It wasn't so much about donning suffragette sashes at tea parties as picking electric guitars in a bar lined wall-to-wall with Barbie dolls.
At a Saturday night event at the Stork Club in Oakland, four local bands rocked a house full of hipsters, feminists, fellow travelers and local music aficionados to raise money for Ladyfest Bay Area, a non-profit organization that will put on a five-day festival celebrating women's music, visual and lively arts, and spoken word in July.
“ We want to create an alternative space for women and women's media outside of the mainstream,” said Cortney Rock, a Cal student who is one of the 25 volunteer organizers. “ No one is creating this space for us and it's stupid to wait for corporate America to do it for us.”

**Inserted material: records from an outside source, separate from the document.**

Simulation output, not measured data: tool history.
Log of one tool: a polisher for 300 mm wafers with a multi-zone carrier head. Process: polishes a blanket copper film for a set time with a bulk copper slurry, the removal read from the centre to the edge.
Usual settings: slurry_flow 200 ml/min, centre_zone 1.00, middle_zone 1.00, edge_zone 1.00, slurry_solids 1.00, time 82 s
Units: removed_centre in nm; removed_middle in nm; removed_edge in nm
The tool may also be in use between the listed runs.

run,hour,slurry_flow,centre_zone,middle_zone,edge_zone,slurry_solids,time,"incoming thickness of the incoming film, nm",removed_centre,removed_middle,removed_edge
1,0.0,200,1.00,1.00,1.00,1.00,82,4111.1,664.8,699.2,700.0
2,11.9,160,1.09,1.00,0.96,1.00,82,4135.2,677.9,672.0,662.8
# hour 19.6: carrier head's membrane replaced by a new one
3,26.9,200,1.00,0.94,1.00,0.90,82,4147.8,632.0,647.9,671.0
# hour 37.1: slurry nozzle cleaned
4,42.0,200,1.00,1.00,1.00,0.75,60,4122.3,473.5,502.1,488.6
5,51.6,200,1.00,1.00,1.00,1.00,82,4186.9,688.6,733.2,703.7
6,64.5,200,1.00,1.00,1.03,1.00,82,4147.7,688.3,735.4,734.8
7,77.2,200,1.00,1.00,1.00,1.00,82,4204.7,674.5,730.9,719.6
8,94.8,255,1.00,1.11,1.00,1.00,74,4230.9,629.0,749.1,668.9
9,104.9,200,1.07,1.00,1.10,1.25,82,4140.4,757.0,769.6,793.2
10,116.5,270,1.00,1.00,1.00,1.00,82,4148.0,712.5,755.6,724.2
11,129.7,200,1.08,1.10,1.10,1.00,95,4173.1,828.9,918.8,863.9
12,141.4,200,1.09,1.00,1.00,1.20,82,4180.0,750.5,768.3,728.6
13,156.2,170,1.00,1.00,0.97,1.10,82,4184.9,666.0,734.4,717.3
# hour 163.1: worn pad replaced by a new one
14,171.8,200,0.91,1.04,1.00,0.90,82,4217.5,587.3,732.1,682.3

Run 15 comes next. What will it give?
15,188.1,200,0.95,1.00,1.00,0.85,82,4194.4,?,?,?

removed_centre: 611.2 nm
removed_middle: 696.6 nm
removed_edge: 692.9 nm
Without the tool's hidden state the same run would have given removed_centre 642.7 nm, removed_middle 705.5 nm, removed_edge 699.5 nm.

Though Ladyfests have been happening for two years around the U.S. and in Europe, this summer's event will be the first in the Bay Area. The organizers, who meet every other week at the University of California,Berkeley or the Modern Times Bookstore in San Francisco, hope that their event can be more inclusive than other women's events that exclude transgendered people and feminist men. They hope to capitalize on California's diversity, and spike the event with the Bay Area's own brand of outspoken politics and do-it-yourself workshops.
Being active is a large part of the Ladyfest manifesto. “ It's about a community of women doing something together, making something happen, and giving approval of other women in the area doing things,” said Rae Griner, who is a graduate student at Berkeley.
Saturday's event was headlined by The Quails, whose sassy, danceable punk shook every wallet chain in the saloon. Also playing were Confederacy of Fools, an experimental jazz-noise act, The Betty Expedition, psychedelic mood music straight out of a David Lynch movie, and Riot-a-Go-Go, stomping electric guitar rock.
Although the event was a benefit for a women's art event, the night at the Stork Club was not for riot grrrls only. Only three of the 12 performers were women. Confederacy of Fools, an all-male band, said that it had no connection with Ladyfest before Saturday.
Many members of the audience said that they did not usually participate in a lot of feminist activities. Friends at work had recommended the bands to Oakland-resident Art Tedeschi.
“ I'm kind of an introvert,” he said. “ But my girlfriend is a feminist and I would stand up for women's rights. I wanted to hear music so I had no problem checking it out.”
But for The Quails, this gig was part of a long-standing interest in Ladyfest. Members of the group exhibited art at the first event in Olympia, Wash. and hope to go to Ladyfest D.C. in August. Drummer Julianna Bright of San Francisco hopes that the festival can change the white, male focus of the punk scene.
“ When we're on tour, we're learning how San Francisco is really kind of a wacky anomaly. There aren't so many women in bands in other places,” she said.
The Quails proudly endorsed its feminist and queer-friendly politics even if, said bassist Seth Lorinczi, it sometimes “ raises hackles and draws lines.” But other groups were not so explicitly feminist.
“ I believe in the freedom of personal expression in America,” said Riot-a-Go-Go's Nova Szoka, who played guitar in garter belts, Lycra and clodhopper sneakers. “ If it's about saying what you want to say without getting into trouble, then it's feminism.”
But confusion over definitions did not stop the 100 people in the Stork Club from signing up to help organize July's event or dropping cash. Organizers were glad because there is still a lot to do.
For one thing, they still do not have all of the money they need to put on the event, although the Jon Sims Center for the Arts has given them a grant.
Saturday's event was only the first of seven benefits they are planning.
They will also be seeking donations from local businesses and individuals.
The group is also still considering arts submissions. Guidelines, calendars and the Ladyfest mission statement can be found at www.ladyfestbayarea.org
Fans can't wait for the event to come together. “ Last summer, there was Ladyfest East Coast and Ladyfest Midwest,” said Jenna MacKillop of Oakland.
“ But why wasn't it here? I expected it to be here first. I mean, Ladyfest Midwest?”